English is derived from a bunch of different languages--Old English (a lot like Old High German), Scandanavian, Latin, Norman French, and Greek. Different words come from different languages and kept the spelling of the source language.
Also, VOWELs routinely change--CONSONANTS change MUCH slower.
The reason why English vowels are not pronounced like French, German, Latin, etc., is the Great English Vowel Shift. Individual vowel sounds moved up in the mouth. So letter a pronounced ah became a as in pay, e pronounced like in pay became like pea, etc.
WHEN a word came into English also affects how it is pronounced. Additionally, words that are used a LOT change pronunciation much slower than words that are rarely used.
The reason we don't change to phonetic spelling, like Spanish, is there are substantial regional differences in pronunciation between, for instance, Boston, New York, the Deep South, and Britain. We would wind up with lots of different spellings for the same word.

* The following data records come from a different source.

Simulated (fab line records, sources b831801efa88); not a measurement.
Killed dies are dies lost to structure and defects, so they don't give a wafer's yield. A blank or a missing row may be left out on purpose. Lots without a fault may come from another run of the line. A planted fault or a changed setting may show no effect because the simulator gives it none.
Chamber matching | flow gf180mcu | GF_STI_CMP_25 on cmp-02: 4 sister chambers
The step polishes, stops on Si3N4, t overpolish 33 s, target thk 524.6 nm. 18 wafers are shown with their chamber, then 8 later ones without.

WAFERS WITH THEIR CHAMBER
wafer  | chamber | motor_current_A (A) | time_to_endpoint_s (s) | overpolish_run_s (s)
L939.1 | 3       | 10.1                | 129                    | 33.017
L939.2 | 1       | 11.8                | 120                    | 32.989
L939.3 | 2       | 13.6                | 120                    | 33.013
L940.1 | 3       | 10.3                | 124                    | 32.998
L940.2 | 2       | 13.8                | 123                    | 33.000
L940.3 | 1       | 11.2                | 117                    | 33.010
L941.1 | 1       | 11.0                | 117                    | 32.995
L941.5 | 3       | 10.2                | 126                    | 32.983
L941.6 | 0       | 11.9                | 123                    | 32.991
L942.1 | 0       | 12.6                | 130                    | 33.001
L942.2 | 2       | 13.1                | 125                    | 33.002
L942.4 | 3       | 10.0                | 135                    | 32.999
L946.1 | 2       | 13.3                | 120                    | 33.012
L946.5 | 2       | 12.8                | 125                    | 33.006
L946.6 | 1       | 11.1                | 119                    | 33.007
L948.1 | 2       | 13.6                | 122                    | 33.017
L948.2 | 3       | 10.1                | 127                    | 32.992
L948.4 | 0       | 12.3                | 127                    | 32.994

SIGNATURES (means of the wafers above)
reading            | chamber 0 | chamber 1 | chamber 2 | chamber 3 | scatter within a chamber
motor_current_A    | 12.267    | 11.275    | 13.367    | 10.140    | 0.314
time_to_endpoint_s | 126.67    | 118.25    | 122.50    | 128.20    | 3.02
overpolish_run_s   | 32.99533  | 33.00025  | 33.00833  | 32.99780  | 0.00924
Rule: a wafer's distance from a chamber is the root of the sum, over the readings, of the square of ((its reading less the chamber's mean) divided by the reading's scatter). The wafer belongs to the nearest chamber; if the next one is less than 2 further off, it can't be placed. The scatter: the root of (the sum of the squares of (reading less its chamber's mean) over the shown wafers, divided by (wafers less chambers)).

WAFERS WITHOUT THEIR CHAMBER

For instance, I was raised in the New York City area, which we would pronounce Noo Yawk, and port would rhyme with caught--don't pronounce r after certain vowels that are pronounced in the back of the mouth. When I moved to Houston I had to learn to pronounce those r's. (And that even though my undergrad major was languages and linguistics and I spent a year in a PhD program studying those. Linguistics is the SCIENCE of how language works.)